Bob Higgins (00:09.868)
You

Seth (00:28.681)
After you listen to this podcast and you, and you, learn something from it. want you to share the podcast with someone, a coworker colleague. and it don't be selfish with what you learned today. the second thing is, go to concrete logic podcast.com. there are two ways that you can get ahold of me. There's a contact link on the top of the page. You click on that contact link and that's like shooting me an email or you can.

click on the microphone that's in the bottom right hand corner of the homepage. And that's like leaving me a voicemail. And I'm looking for two things. I'm looking for topic suggestions or guest suggestions. Because I want to put out the podcast episodes that you want to hear and who you want to hear from. So that's important. And then the last thing you can do is if you feel like you got some value out of this, if you learned something from Bob today and you believe it's...

has a monetary value to it, then feel free to click the donate button that's on the Concrete Logic Podcast homepage and you can give any amount and any amount is appreciated. With that, Bob, that's the quickest intro I've done yet. I only have you for 30 minutes. So I want to make sure we get all we can out of you today. So Bob,

Bob Higgins (01:46.68)
you

Seth (01:56.917)
We were talking quite a bit before I hit record. We want to talk about rethinking moisture testing in concrete. Where do you want to start?

Bob Higgins (02:10.222)
I'm really glad you asked that because I'm going to be teaching a building sciences class up in Jacksonville, Florida on November 12th. And I'm going to be covering some basics because we keep going round and round with the different people about how to moisture test and what's wrong, what's right with it. And what really bothers me is everybody involved

Selling something that's a moisture test is always finding fault with somebody else's Moisture test they all they're all pretty accurate the problem we're having is people do not know how to interpret the data properly and so what I'm going to do rather than jump into the heavy science of this what I'm going to do is give a couple of examples that we were talking about earlier I taught a class last year up in San Leandro

to a union group of installers. And as I was finishing up, they asked me a question. said, why is it that older concrete is drier, but we appear to have more problems with older concrete than we do newer concrete? And I started to explain that older concrete tends to collect salts underneath the finish or the coating or whatever else is on the concrete.

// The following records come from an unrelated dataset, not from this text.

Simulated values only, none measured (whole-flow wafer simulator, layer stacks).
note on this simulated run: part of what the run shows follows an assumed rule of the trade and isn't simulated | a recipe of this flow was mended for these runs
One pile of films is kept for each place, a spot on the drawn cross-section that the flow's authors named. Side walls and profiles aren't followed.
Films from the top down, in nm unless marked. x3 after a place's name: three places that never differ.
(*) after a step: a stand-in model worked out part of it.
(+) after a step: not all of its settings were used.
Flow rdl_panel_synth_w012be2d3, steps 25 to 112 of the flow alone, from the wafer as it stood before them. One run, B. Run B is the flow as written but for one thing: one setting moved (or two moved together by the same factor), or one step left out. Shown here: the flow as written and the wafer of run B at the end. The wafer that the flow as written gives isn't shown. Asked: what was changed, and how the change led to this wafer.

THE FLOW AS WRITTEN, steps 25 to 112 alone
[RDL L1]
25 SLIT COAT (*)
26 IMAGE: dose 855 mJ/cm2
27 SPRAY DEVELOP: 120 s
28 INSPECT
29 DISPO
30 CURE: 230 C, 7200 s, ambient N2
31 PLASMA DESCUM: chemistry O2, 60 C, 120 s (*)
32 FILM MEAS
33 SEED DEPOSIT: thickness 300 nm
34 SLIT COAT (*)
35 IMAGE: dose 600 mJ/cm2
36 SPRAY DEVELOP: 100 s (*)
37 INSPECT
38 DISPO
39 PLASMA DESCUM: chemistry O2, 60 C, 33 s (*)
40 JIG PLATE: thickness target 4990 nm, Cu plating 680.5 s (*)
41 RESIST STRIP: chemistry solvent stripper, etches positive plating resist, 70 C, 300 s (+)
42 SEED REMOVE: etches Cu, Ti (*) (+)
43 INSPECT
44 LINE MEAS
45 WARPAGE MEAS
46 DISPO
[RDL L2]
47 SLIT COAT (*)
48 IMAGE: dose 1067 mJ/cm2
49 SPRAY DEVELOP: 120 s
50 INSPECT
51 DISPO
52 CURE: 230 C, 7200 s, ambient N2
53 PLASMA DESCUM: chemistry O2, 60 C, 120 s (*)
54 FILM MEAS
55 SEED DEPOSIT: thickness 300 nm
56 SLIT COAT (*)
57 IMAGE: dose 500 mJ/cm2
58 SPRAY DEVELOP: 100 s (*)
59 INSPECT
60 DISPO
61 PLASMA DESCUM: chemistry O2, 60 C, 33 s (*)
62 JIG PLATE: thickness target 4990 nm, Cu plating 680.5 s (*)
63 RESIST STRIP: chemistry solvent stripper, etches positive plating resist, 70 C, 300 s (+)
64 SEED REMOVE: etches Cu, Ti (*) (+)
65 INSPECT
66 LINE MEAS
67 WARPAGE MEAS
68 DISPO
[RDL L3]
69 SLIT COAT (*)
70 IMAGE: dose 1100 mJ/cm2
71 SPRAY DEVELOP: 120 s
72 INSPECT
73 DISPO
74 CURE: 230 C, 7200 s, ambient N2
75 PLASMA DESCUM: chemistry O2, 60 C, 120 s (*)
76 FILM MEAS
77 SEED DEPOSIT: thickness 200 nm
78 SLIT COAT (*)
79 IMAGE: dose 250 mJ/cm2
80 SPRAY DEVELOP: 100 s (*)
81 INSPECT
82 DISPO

and it will store that up. But what happens is somewhat inert because there's really no moisture source. Because I said there's this mistaken belief that moisture moves from the cooler underside to the warmer top side of the concrete. It doesn't work that way. But through diffusion, the salts will work their way up because the salts tend to become more active with warmer temperatures. So there's this gradual movement of salts towards the surface. Then once you open up the concrete,

Now these salts have a new moisture source, the air. So they'll start gulping moisture from the air. And they were kind of surprised by that. And they said, well, that makes sense. But they were reluctant to adopt it because it completely contrary to what they've been taught. I said, I know it's contrary. But basically, you're going to find out as you start jumping into this, we'll work back and forth. And I'll of help you through some of these moisture tests and the interpretation.

Bob Higgins (04:31.064)
over time. And so what happened then is this moisture meter company went in three months later to show them how to use their moisture meters. And it was on a 40, 42 year old warehouse concrete. So they tested the moisture meter was 1.9%. They ground off the curing compound, they tested it again as 1.9 % moisture. Well, they left and it came back.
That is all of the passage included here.